Tel Aviv Diary - March 1-5, 2015 - Karen Alkalay-Gut


March 1, 2015

since the statistics on this site has been out of commission for the past month or so i have no idea of who is reading this, and my entries have become increasingly brief. if there are those of you out there who do read this, please let me know - gut22@post.tau.ac.il. I like the privacy of this site but am beginning not to like the total isolation.

As we saw off Sara and Bibi today, who told us that he's representing all Jews, even those who don't realize it, I got my fifteenth phone call from Yair Lapid's office asking me if I'm going to vote for them, and am still waiting for the phone to ring from the BAyit Hazioni. Kachlon says he's representing the mizrachim, Meretz seems to be representing a small group of intellectuals and everyone else is representing others... Maybe Bougi himself will call tell me that he is interested in representing me... I'm not all that interested in being courted, but I really hate it when someone does something that they tell me is good for me even though I don't want it. That's Bibi.

Apropos, my hairdresser cut off all my hair despite my protests, despite the fact that my brother was on Skype witnessing the destruction...i was just beginning to like the way I look...

March 2, 2015

I still don't like the way I look. And when i listen to the Netanyahu speech and its consequences I hate it more and more. I don't think he's wrong about Iran but I don't think we should not be going head-to-head with Obama.

March 3, 2015

it was a great speech. not practical, not specific, but beautifully put together and wonderfully presented.
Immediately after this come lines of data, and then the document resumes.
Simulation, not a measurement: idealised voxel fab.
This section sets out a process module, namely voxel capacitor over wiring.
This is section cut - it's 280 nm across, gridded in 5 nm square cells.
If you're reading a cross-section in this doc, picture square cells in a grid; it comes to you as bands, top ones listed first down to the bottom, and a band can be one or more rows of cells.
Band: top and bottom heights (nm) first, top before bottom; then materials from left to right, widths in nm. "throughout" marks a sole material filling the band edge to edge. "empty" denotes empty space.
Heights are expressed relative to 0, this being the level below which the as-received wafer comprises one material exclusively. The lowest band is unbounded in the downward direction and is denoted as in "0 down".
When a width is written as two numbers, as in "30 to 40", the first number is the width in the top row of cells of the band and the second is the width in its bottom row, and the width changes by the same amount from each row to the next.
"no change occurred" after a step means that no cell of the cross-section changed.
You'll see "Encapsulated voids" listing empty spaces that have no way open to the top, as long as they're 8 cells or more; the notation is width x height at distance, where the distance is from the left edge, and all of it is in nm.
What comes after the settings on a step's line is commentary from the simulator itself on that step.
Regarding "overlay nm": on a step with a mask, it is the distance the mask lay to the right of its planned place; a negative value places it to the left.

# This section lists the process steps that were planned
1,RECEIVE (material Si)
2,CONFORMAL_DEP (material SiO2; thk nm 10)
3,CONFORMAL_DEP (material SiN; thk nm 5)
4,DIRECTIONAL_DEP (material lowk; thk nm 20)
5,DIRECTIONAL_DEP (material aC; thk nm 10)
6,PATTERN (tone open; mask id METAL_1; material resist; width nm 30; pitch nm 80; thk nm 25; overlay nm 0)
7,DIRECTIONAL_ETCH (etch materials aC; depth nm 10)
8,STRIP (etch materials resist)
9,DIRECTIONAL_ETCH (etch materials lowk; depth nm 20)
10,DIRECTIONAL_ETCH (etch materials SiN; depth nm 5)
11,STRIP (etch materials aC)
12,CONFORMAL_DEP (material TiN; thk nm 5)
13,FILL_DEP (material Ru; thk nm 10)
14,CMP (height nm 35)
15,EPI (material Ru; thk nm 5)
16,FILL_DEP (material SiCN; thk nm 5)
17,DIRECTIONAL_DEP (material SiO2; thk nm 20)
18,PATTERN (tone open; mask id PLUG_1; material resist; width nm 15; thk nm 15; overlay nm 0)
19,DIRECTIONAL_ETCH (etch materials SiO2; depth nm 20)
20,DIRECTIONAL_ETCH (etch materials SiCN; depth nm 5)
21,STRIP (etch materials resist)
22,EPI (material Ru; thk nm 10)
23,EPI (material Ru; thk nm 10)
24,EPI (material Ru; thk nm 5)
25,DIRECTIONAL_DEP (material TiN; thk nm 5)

The dangers that Bibi doesn't address and that are immediate threats are the imminent war with Gaza, the threats of Isis on the northern border, and the implosion of Israeli society with the consistent avoidance of domestic problems. Let me not underestimate the old saw, "It's the occupation, stupid." We've learned to become a violent unfeeling society.

March 4, 2015

One of the Jewish protagonists with whom I most identify is Yachne Dvoshe. She's the one in the Yiddish Purim song who goes crazy all day trying to make hamantaschen and then winds up with 2-3 half raw, half burnt ones. Mine turned out great, with a ganache filling, but the stress, the stress.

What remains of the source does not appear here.